IAA Recommends Changes to FinCEN’s Proposed AML Rule for Investment Advisers
The Investment Adviser Association ("IAA") urged FinCEN to reconsider the scope of its proposal to include "investment adviser" in the definition of "financial institution" under the Bank Secrecy Act ("BSA"). The proposed rule would require advisers to implement AML/CFT programs and comply with recordkeeping requirements. (See related coverage.)
The IAA argued that the BSA "does not need to be extended to all investment advisers with respect to all of their activities in order to have a comprehensive AML regime in the United States." The IAA said that excluding certain clients and activities from the proposal would (i) strengthen SEC advisers’ AML programs by allowing them to use their finite resources to address higher-risk activities and (ii) avoid situations where imposing AML on SEC advisers would be duplicative of regulatory efforts where the costs and operational challenges of compliance will significantly outweigh the marginal benefits.
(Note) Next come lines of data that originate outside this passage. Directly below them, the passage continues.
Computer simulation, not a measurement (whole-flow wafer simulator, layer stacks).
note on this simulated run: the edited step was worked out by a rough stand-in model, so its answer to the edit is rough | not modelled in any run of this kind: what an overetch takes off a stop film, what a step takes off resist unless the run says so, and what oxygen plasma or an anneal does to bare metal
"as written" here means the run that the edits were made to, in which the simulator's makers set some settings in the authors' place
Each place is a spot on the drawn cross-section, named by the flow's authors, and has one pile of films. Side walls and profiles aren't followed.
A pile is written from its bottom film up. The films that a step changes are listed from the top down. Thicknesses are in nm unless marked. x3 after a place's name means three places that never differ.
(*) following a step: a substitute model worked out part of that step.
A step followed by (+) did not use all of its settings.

The IAA recommended that FinCEN consider the different types of SEC advisers and the diversity of their advisory activities and client bases. The IAA urged FinCEN to extend the BSA "only where doing so would fill a meaningful gap in our nation’s AML regime." Further, the IAA argued that (i) advisers are often only one of many financial institutions interfacing with clients, many of which are already required to perform initial and ongoing AML reviews of the client and (ii) advisers may have little or no direct contact with the ultimate client or may deal with clients whose operations pose little money laundering risk. According to the IAA, certain aspects of the proposal may not be necessary for SEC advisers, given that their services and/or client base do not pose AML risks that justify application of the "full array of AML program requirements contemplated by the proposal."
The IAA recommended that FinCEN:
- provide exclusions/exemptions from the AML program requirement for certain types of advisory business;
- ease the practical and operational burden on advisers in implementing AML programs;
- ease the practical and operational burden on SEC adviser affiliates of AML-Regulated entities;
- clarify SEC advisers’ Suspicious Activity Report (SAR) obligations;
- exempt SEC advisers from the recordkeeping and travel rules and special information sharing procedures;
- delegate examination authority to the SEC; and
- extend and stagger the implementation period in light of the interrelatedness of the proposal and other rulemakings, as well as reopen the comment period if interrelated rules are proposed before the proposal is finalized.
The IAA argued that FinCEN should review existing and future regulations that apply to financial institutions, and, where appropriate, consult with the investment adviser industry to ensure they are appropriate for SEC Advisers before applying them.
Commentary
FinCEN's proposal to include "investment adviser" in the definition of "financial institution" under the BSA has significant implications for registered investment advisers and exempt reporting advisers, among others. The proposed rule would certainly lead to increased operational costs and regulatory burdens, particularly for advisers whose activities and client bases do not present high AML risks. As the IAA noted, a collaborative effort between FinCEN, the SEC and industry stakeholders is important and can lead to a more effective solution that achieves the desired AML/CFT objectives without disproportionately impacting investment advisers.
The IAA highlights a core concern, also raised by Commissioner Peirce: there appears to be a lack of compelling evidence that warrants this expanded scope. Commissioner Peirce was blunt: "None of the justifications offered in support of this latest proposal is convincing or compelling." (See previous coverage.)